From the one side, we have forks for parallelization. From the other, we have microservices.
Jobs are similar and different at the same time. Let's start from this fact.
Forks are coroutines. They work within the same process (and even within the same thread, cause workers are single-threaded). The context is switched between forks at the moment of network waiting. A fork works — starts waiting for the net — another fork becomes active. When you start 5 forks, the first will work until a network query, then the second until a network query, etc. Global variables are the same. CPU execution can't be parallelized.

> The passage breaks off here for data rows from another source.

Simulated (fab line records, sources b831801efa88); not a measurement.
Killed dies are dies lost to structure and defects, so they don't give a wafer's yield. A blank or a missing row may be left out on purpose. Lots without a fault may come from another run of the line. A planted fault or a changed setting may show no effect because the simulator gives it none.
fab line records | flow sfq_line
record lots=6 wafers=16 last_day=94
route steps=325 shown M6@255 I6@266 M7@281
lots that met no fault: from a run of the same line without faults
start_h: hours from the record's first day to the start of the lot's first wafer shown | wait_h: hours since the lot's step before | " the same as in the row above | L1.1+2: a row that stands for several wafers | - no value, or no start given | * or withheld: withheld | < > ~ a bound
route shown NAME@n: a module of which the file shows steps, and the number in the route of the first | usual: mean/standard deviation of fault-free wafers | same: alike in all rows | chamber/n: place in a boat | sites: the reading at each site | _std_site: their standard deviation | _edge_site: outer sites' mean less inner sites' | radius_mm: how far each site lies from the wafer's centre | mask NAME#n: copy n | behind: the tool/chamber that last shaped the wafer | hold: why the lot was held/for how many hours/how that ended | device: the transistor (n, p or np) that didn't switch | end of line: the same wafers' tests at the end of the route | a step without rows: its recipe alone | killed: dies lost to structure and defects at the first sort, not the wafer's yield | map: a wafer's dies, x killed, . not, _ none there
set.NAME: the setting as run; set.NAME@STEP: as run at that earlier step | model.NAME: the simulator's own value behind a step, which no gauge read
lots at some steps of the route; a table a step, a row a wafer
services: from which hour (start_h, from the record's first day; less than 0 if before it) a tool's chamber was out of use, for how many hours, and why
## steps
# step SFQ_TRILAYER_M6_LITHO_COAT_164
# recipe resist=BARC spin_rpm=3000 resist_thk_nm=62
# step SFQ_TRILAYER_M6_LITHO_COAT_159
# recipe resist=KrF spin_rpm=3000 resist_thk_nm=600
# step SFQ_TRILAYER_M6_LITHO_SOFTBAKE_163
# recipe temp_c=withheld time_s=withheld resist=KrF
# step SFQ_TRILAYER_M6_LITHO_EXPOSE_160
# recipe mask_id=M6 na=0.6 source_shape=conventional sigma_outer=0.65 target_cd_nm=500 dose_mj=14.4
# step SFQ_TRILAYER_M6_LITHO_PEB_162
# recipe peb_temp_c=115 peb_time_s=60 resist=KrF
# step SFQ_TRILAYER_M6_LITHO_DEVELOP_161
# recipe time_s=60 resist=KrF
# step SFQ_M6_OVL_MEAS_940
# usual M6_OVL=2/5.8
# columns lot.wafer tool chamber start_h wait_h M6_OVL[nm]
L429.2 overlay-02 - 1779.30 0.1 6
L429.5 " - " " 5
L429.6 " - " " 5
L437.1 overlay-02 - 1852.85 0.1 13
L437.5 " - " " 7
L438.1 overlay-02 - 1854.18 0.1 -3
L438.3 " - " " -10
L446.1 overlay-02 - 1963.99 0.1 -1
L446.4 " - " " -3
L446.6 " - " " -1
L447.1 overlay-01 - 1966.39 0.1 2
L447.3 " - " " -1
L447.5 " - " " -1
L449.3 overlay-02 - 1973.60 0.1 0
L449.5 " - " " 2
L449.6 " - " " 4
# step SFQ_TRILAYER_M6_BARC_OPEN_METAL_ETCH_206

Jobs are separate processes. When you start 5 jobs, they will start executing simultaneously (if there are 5 free workers). You can parallelize any PHP code and even start jobs that will be left alive after http worker ends the PHP script. From the job, you're allowed to launch forks and even other jobs. Global variables are inited from scratch. But yes — there is an overlead to launch jobs, much more than to launch forks.
Microservices (kphp-as-rpc) are typically launched on other machines (or a cluster). If they become overloaded, you should add more machines to that cluster. There is a TL scheme of queries and responses, along with autogenerated PHP classes. You should think about backwards compatibility using field masks, as microservices could have an old version of backend code running. Sending a response is serializing PHP instances according to the TL scheme, sending via network, and deserializing on another side. From the PHP's point of view, querying a microservice is doing the same calls as querying any other RPC engine.
Jobs are processes on the same machine. If they become overloaded, you should balance http/job workers ratio or add more machines generally. Jobs and TL have nothing in common: manually written PHP classes represent master data actually. You don't deal with backwards compatibility, as jobs are processes of the same KPHP server binary (which also serves HTTP). Querying a job is copying data to shared memory. From the PHP's point of view, it's a call to JobLauncher::start() getting a future, and then wait().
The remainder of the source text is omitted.